Olympus PEN E-PL2 Four/Thirds Camera

Who is Olympus?

Olympus is a Japanese optics company founded in 1919. It was originally formed to make microscopes and thermometers.

Olympus Corporation has a very long history as a camera maker. It's first design was the Semi-Olympus I in 1936. But the first truly groundbreaking design was the PEN series. This series was introduced in 1959.

With a half-frame format, the camera could allow seventy-two pictures on a standard thirty-six exposure roll of thirty-five millimeter film. This made the PEN series both compact and portable at a time when most 35mm cameras weighed pounds and were bulky to carry around.

Yoshihisa Maitani, designed the PEN series as direct competitors to both Canon and Nikon. He also designed the OM system. The OM system introduced a new technology in film cameras by offering features like off-the-film light metering and off-the-film flash monitoring. The OMs were also smaller and lighter than models offered by Canon and Nikon.


Olympus Logo
Olympus Logo | Source

The PEN Series

The PEN series of cameras have always been designed to be smaller and lighter while providing the same photographic quality of larger cameras.

Olympus introduced the first digital PEN in 2009 with the PEN E P1. The new digital PEN series cameras are what are referred to as four thirds cameras. A specification that both Kodak and Olympus created.

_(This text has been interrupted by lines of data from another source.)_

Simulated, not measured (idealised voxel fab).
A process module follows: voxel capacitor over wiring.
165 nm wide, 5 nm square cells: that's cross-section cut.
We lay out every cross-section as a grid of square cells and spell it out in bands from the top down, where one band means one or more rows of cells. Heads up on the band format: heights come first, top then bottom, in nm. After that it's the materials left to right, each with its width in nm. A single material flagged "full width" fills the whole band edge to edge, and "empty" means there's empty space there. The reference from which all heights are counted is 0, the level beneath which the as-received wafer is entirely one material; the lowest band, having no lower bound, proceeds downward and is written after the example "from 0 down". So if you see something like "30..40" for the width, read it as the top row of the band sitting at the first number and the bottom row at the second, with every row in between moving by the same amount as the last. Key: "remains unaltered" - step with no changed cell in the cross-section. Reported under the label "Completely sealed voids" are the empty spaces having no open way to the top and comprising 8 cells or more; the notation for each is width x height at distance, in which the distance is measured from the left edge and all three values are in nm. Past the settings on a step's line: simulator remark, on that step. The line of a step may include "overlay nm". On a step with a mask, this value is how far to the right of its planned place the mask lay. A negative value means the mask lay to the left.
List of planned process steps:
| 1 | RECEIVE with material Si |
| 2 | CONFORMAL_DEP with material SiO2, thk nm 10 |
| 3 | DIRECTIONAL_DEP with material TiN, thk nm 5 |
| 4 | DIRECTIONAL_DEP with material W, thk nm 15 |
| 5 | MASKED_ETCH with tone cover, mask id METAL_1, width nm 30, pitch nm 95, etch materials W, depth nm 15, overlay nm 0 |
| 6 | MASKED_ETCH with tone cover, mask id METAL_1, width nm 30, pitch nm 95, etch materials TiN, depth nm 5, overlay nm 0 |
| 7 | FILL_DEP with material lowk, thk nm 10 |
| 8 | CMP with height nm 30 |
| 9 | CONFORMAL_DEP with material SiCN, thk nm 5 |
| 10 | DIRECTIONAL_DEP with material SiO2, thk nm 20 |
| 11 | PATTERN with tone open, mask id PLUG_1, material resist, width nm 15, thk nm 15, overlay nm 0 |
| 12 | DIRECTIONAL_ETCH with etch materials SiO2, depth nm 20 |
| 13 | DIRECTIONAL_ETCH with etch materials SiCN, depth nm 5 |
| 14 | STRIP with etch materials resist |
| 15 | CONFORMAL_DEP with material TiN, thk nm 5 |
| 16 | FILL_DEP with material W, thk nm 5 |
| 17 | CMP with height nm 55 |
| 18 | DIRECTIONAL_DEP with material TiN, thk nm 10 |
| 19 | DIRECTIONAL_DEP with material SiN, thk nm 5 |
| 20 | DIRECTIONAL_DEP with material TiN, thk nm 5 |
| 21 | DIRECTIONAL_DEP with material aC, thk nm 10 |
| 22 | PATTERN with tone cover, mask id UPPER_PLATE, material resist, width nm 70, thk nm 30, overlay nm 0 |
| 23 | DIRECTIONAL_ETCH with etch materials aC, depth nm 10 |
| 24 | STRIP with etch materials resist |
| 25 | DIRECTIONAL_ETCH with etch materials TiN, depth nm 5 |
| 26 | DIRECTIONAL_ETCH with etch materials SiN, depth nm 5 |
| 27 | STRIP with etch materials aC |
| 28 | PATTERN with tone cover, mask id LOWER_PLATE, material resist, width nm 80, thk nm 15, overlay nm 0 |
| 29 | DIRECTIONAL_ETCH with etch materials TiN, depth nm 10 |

Four thirds cameras share the same lens mounting system of all other four thirds cameras meaning that any manufacturers four thirds lens should fit any other manufacturers four thirds camera. Four thirds cameras are also designed to be solely digital with no film equivalents made.

The new PEN E-PL2 described below is micro four thirds (a standard created by Panasonic and Olympus) which does away with the single lens reflex (SLR) mirror and pentaprism viewfinder system. This means that the cameras that adhere to the micro four thirds standards can share lenses and are even smaller and lighter than their SLR cousins.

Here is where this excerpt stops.